NOVEMBER 23rd, 2010 Approximately 7:30pm CST

Dad called.  He’s 20 minutes away.  This sucks.  Suddenly, a Fed-Ex truck with Green lettering pulls up.  I rush out to meet the driver.  He has my PACKAGE!!!!  My dad is pulling up.  Crap.  I run upstairs and check the merchandise.  It’s perfect.  Just as I put it in the back of my desk drawer and slam it shut – DING DONG.  Dad’s here.  Holy Cow.

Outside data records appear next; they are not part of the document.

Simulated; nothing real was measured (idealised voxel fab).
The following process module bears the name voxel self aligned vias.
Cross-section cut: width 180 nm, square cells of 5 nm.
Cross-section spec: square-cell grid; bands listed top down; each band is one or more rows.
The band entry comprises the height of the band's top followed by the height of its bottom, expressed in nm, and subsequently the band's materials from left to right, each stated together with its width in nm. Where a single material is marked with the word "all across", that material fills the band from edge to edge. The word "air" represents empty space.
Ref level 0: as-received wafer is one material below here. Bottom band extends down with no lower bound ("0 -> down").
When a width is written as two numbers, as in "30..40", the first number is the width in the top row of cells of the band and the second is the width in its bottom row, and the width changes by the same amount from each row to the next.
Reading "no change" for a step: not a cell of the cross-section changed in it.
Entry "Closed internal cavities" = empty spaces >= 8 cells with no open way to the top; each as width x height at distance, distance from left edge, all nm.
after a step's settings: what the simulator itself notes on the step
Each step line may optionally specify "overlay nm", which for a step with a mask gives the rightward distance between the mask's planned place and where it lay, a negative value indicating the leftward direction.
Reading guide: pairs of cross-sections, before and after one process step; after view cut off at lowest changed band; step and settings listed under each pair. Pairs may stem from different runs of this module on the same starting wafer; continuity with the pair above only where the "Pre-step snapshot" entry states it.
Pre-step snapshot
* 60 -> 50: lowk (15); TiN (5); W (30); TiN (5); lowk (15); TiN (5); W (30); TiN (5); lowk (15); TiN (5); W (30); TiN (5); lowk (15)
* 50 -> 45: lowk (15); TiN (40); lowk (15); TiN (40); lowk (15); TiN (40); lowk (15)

My whole family is in town (minus my brother Sean – who had to study for his finals.  Since he couldn’t come, I let him know my plans – now 8 people in the world know.)  The dinner guests include, Mom, Dad, Larry (my step-dad), brothers Chris and Pat, Pat’s girlfriend, Uncle Mike, Cousin Lyndsay and Husband Max and Daughter Penny. I’m making the turkey and trying to figure out how the hell I’m gonna pull this off.  I’m hosting a bunch of people for the holidays, cooking the meal and having minor seismic actvity in my heart.  Ugh.

I know I want to do it after dinner and outside away from family eyes.  Miraculously, I have eaten without getting sick.  Dinner is done, people are cleaning up – no one knows – he he.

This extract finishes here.